This post finds us very much in the bleak midwinter with temperatures of minus 5 and snow falling: the days of taking off a layer of clothing seem remote as winter takes its first full bite. How strange then that my thoughts turn northward to Scotland where the hours of daylight, scarce and precious as they are here, are even fewer. And yet somehow there is attraction in the almost-Arctic. Increasingly, the idea of hibernation for the winter appeals yet perhaps this is a mis-reading of a nostalgia for the warmth and security in the face of adversity that we tend to associate with childhood: the idea that, however hostile the outside world may be, there is somewhere that we can feel safe, comfortable, protected.
I wonder if this may go some way towards explaining the explorers and adventurers (of both mind and material worlds) and what it is that drives them: that their incentive is not so much to leave the security of the home turf but rather that their adventures carry with them the prospect of coming home again afterwards and that it is the return rather than the outward journey that holds the real allure. Perhaps the extremity of this may tip into the agoraphobia of Clifford Simak’s story “Huddling Place” in which a distinguished figure is unable to leave home even to come to the aid of his dearest friend.

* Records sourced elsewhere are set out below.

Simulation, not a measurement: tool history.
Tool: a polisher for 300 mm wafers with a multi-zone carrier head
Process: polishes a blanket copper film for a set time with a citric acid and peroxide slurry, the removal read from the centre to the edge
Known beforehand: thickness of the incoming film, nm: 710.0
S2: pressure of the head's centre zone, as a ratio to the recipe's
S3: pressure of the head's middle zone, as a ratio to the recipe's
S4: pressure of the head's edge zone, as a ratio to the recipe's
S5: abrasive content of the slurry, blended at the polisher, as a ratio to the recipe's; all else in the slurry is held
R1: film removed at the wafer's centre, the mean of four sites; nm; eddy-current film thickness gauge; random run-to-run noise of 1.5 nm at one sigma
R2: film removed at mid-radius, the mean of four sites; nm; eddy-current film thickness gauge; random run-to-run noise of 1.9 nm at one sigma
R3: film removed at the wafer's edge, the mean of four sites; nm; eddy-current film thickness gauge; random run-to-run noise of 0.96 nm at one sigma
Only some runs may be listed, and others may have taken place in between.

What has happened here and has been seen to happen to so many – especially amongst the elderly – is perhaps a circumvention of the exploration process which goes direct to the end-game of security at home and the isolation that so often accompanies it. A lifetime of “adventure” finds its concluding phase in a remainder of years in which the individual ventures out progressively less. We assume this due to infirmity but, in an increasingly healthy senior demography, it seems that we need to question this assumption and ask whether or not it may be due to psychical rather than physical change. A former neighbour retired from work at a local factory to which he had cycled the 5 or so miles every day for many years. To the best of my knowledge, he never left the sanctuary of his home again, living there for another ten or more years but never again passing through his front gate save, of course, for one last journey
A chapter in a biography of C G Jung was entitled “Back to the Rhizome” a title that, for me, describes this process eloquently. It seems that many of us embark upon a process of more-or-less gradual withdrawal from adventure back into the elusive security that we think we remember from childhood. Disappointed, we find this security not only elusive but ultimately illusory: we discover no warm, secure, protecting environment but reveal, all too often, little more than cold and poverty. This poverty may be real and physical or it may be a poverty of spirit, a thinning and wasting of aura but it is no less real for all that.
So we put another log on the fire, curl up in a favourite armchair and hope to be comfortable but the icy wind that howls may not be beyond the door. For all too many people, as we approach midwinter, the real cold may lie within.